In my opinion it's almost impossible to say how these structural imbalances will be resolved. So from a portfolio point of view, the best strategy is to assume both scenarios will happen, and spread one's investments accordingly. If either scenario unfolds and you're hedged against it, you will do tremendously well, even if the opposing portion of your portfolio is savaged.

The two best funds in my current 401K porfolio:

Date Range:  01-01-2005 to 04-21-2006:

  • Developed International (Western Europe & Japan) - 37.4%
  • Emerging International (Emerging markets in Asia and Latin America) - 66.4%

The best US fund in my portfolio:

- Mid Cap Value - 18.3%

And the explanation for what happened to Japan is?

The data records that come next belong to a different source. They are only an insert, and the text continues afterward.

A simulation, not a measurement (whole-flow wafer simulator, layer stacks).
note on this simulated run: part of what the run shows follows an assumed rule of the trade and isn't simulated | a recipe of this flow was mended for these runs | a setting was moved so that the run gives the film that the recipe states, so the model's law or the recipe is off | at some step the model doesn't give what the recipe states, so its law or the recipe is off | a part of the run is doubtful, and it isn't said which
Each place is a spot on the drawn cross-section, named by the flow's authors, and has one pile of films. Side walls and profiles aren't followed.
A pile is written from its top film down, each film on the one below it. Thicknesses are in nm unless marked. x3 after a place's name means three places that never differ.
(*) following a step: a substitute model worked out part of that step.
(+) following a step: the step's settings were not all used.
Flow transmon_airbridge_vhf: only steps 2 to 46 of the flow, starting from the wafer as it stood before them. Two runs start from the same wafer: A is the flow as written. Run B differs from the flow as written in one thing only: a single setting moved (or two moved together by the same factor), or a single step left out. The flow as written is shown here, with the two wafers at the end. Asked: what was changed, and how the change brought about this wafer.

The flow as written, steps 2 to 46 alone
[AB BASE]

There seems to be deflationary potential in a liquidity trap, if the Fed's own writings are to be believed.

And as a side note - what brought Hitler to power was deflation, brought about by government expenditures being tightened, not hyperinflation. Nobody in the U.S. seems to think of Hitler in terms of deflation (certainly major aspects of his emotional appeal was certainly based on the  hyperinflation experience of Germans after WWI), but that is what led him into power with a declining base of supporters.

There are a number of ways for an economy to fall into a deflationary spiral - especially when too much capacity exists, (currently true worldwide in essence), and competition leads to supply destruction, so to speak, trying to outpace/outlast the ensuing demand destruction. That, to me, is a good way to view deflation - the currency measurement is essentially meaningless. And yes, this is arguably moving the goalposts or something.

Money is a measure - the same way that unemployment spiralling above 30% is a measure, or the same that factory capacity for 1 million units a day against demand of 600,000 units a day (where a minimum of 800,000 units needs to be produced to continue operating) is a measure.

I will agree that a direct replay of American, Japanese, or German deflation is unlikely (apart from the ECB stability pact - which is being ignored anyways). We have many elements for the first global deflation, if this is defined in the sense of too much supply destroying itself, resulting in lower revenues and mass unemployment, leading to the destruction of more supply. Often, times of true mass unemployment tend not to be marked by inflation, but deflation. Not always, of course, but often enough that the relation cannot be ignored.

In regard to Hitler coming to power, I believe most historians rate the hyperinflation of 1923 as more important than the Great Depression. Indeed, the unemployment of the thirties in Germany favored the Communists rather than the Nazis.

In regard to Japan and its relatively benign experience with deflation for the past fifteen years, I have posted elsewhere, some weeks ago, reasons why I think the Japanese situation is extremely different from what the U.S. is likely to face in years to come--should not be to hard to find, if you are interested.

Hello,
   as I noted, part of Hitler's appeal was rooted in the hyperinflation Germany experienced, along with a number of other resentments due to the loss of WWI.
   And certainly, Hitler's rise was fueled in part by the fear of Communism - his thugs were considered better than Stalin's by a broad swath of German society. But as to deflation bringing him to power, the following gives a bit of background -

http://answers.google.com/answers/threadview?id=60856 -

In Germany, Minister of Finance Brüning tried to prevent inflation by balancing the budget. It didn't help. The country's "experience under Brüning (1930-32) was actually severely deflationary"(2). It is not clear, if Brüning had any other option, as Canadian analyst have found: "despite the speed and depth of Germany's deflation in the early 1930s - fear of inflation is evident in the bond, foreign
exchange, and commodity markets at certain critical junctures of the Great Depression. Therefore, policy options were more limited than many subsequent critics of Brüning's policies have been prepared to admit."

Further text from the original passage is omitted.